Example 5: Compliance Implementation Charter
Compliance projects carry legal and regulatory deadlines that can't slip. This charter example authorizes an ISO 27001 certification program.
PROJECT CHARTER — ISO 27001:2022 Certification Program
Project Purpose: Implement an Information Security Management System (ISMS) and achieve ISO 27001:2022 certification within 12 months. Three enterprise prospects (combined $2.4M annual revenue potential) require ISO 27001 certification as a condition of doing business. Current security posture: informal policies, no documented risk register, ad hoc incident response.
Objectives:
- Pass Stage 1 audit (documentation review) by Month 8
- Pass Stage 2 audit (operational effectiveness) by Month 11
- Achieve ISO 27001:2022 certification by Month 12
- Implement documented controls for all 93 Annex A controls
- Reduce security incidents by 50% within first year of ISMS operation
Scope:
| In Scope | Out of Scope |
|---|---|
| ISMS documentation (policies, procedures) | SOC 2 Type II certification (future phase) |
| Risk assessment and treatment plan | Physical security renovations |
| 93 Annex A control implementation | New security tool purchases > $50K (separate approval) |
| Internal audit program | Customer-facing security portal |
| Employee security awareness training | Third-party penetration testing contract |
| Management review process |
Key Stakeholders:
| Role | Name | Responsibility |
|---|---|---|
| Executive Sponsor | Michael Lee, CEO | Board reporting, resource allocation |
| Project Manager | Sarah Mitchell, CISO | ISMS implementation, audit coordination |
| Compliance Lead | Aisha Patel | Policy drafting, gap analysis |
| IT Security Lead | Ryan Kim | Technical control implementation |
| HR Representative | Elena Vasquez | Training program, policy acknowledgments |
| External Consultant | InfoSec Partners LLC | Gap analysis, audit prep, mock audit |
Budget Summary: $210,000
| Category | Amount |
|---|---|
| External consulting (gap analysis + mock audit) | $65,000 |
| Certification body audit fees (Stage 1 + Stage 2) | $35,000 |
| GRC platform (12-month license) | $28,000 |
| Employee training program | $18,000 |
| Policy and procedure development | $22,000 |
| Internal audit resources | $15,000 |
| Documentation and templates | $12,000 |
| Contingency (7%) | $15,000 |
Timeline:
| Milestone | Target Date |
|---|---|
| Charter approved | Jan 15 |
| Gap analysis complete | Mar 1 |
| Risk assessment and treatment plan | Apr 15 |
| ISMS policies and procedures drafted | Jun 1 |
| Employee training delivered | Jul 15 |
| Internal audit complete | Aug 15 |
| Stage 1 audit (documentation) | Sep 15 |
| Corrective actions complete | Oct 15 |
| Stage 2 audit (operational) | Nov 15 |
| Certification issued | Dec 15 |
Approved by: Michael Lee, CEO — January 10, 2026
The $2.4M revenue justification is critical here — it ties the certification cost ($210,000) to concrete business value, giving the project an 11x ROI. For a complete set of security policy templates to support ISO 27001 implementation, see our IT policy templates guide and free IT policy templates collection.
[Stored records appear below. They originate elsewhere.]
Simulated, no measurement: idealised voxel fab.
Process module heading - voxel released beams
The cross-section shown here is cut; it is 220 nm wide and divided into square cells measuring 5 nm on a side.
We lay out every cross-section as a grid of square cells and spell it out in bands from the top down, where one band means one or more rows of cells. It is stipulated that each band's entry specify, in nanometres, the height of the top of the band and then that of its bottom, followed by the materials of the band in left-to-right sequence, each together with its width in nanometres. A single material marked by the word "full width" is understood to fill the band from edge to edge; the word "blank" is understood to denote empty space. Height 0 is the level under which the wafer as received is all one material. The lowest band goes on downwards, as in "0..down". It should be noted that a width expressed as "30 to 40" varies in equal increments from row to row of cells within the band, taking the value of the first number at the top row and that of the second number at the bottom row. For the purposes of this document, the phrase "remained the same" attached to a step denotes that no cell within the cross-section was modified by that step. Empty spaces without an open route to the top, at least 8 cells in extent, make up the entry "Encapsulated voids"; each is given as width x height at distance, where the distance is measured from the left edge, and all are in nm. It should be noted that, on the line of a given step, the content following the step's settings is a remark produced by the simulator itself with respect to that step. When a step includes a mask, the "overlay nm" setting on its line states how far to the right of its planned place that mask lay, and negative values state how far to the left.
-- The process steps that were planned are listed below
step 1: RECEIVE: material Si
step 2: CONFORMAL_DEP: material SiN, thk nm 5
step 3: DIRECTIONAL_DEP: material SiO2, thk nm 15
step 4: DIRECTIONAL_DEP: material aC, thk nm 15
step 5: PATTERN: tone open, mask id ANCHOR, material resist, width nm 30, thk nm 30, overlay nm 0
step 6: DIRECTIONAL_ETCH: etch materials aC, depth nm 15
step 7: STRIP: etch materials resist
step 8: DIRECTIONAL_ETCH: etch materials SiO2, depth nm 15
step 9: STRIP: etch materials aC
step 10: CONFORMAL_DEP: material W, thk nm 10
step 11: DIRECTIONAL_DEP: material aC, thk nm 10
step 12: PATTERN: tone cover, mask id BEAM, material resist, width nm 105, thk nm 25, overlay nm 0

How Do These Five Examples Compare?
Each charter example targets a different project type with different risk profiles, budgets, and stakeholder structures:
| Factor | IT Upgrade | Software Dev | Office Move | Marketing | Compliance |
|---|---|---|---|---|---|
| Budget | $485K | $275K | $178K | $125K | $210K |
| Duration | 5 months | 6 months | 5 months | 6 months | 12 months |
| Team Size | 4 core | 5 core | 5 core | 5 core | 6 core |
| Risk Level | Medium | High | Medium | Low | High |
| Deadline Type | Flexible | Milestone | Hard (lease) | Flexible | Regulatory |
| Key Metric | 99.95% uptime | 40% call reduction | Zero downtime | 2,000 MQLs | Certification |
The pattern is clear: regardless of project type, the charter structure stays the same. Purpose, objectives, scope, stakeholders, budget, timeline. The content changes but the framework doesn't.
How to Create Your Own Project Charter
You don't need to start from scratch. Here's the fastest path:
- Download a template — grab our free project charter template or the premium version with additional sections for risk assessment and assumptions
- Start with the problem — write the Project Purpose section first. If you can't articulate why this project exists in 2-3 sentences, you're not ready for a charter
- Define "done" — write 3-5 measurable objectives using the SMART format
- Draw the boundary — list what's in scope AND what's explicitly out of scope. The out-of-scope list prevents scope creep, which affects 52% of projects
- Name names — every role needs a real person's name, not a department
- Get the signature — a charter without executive approval is just a wish list
For detailed guidance on writing each section, see our guide on what a project charter is and how to use it effectively.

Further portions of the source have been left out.